To excite and entertain the mind is the design of this paper; let our readers examine, ponder, and judge of all things for themselves, all who have arrived to years of consideration and discretion. intention is not to entertain men only, but the fair sex also; both are comprehended in the term mankind; and both equally entitled to regard. To the latter we are disposed to pay all due respect without flattery, which makes them fools; and without deceit, which betrays them into error and misfortune. The fair sex, by learning to think, will be made still fairer; inward beauty will enhance the outward, will shine through it, and make their looks still more lovely. The beauty of a good understanding is more durable than what age withers, and more refulgent than what accident may destroy. It is the glory of the head, as virtue is the excellency of the heart. Wisdom and goodness are the most adorable attributes of divine nature. Our intention is to enquire who is for, and who is against the cause of truth and freedom, who are their fast and who their false friends; to expose those who prostitute either to their lusts, or to sordid interest; and to provoke the reserved and artful to declare themselves openly

whether they set up faith against common sense, philosophy against nature, law against honesty, and polity against reasonable liberty and conscientious toleration; or will allow that they ought to support each other.

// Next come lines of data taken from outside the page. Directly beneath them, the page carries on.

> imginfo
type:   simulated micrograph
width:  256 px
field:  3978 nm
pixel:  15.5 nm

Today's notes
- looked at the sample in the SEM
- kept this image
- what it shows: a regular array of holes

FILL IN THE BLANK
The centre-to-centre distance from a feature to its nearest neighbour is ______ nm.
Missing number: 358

We will exert our endeavours that crafty leaders of men's understandings, and their bigotted adherents, may be ashamed to defend vice in those they consecrate saints, and condemn the virtues of those they stigmatize sinners. Our aim is, to pull off the mask of sanctity from wolves in sheep's cloathing; and shew, that a saint without virtue, is a hypocrite; that absurdities are not divine mysteries; and that the professed believer of such, is inebriated with nonsense that intoxicates his understanding. We desire to see and search out what is good; to enquire into wisdom and folly; to represent each in their native garb and colours, judging from the light within; and from the nature of things, as they present themselves, or are represented by designing men to shew the difference between the one and the other; and leave the advocates for error to defend their systems as well as they can. We doubt not but by this employment, pleasing and easy to us, our adversaries will find themselves subjected to a very displeasing and difficult task, notwithstanding their vain boast, that convincing answers to all the objections continually made by carnal reason against their dogmas, have been repeatedly given. They will find all the helps of the fathers and mothers, friends to ecclesiastic deceit, the artful evasions, prevarications, forced interpretations, and ambuscades of expositors, will be too weak to defend ill connected systems; and that the disagreeing materials, with which they build on their sandy foundations, will be disjointed, their building demolished, and the Babel builders confounded by their disagreements, and unintelligible jargon. If they are deficient in reasoning, it will appear by their

raving and railing, the sure refuge for those whom reason forsakes; and the world will have an opportunity to see what spirit they are of. It shall be our care to try all men's deeds and doctrines, which come within our district or observation, by the light of reason; that they may stand with honour, or fall with contempt, as that impartial judge shall give sentence, whose ministers we profess to be. At this court every one who means well, and desires to know what is right, may freely appear, and hold up his head with that becoming boldness which only an honest heart can give.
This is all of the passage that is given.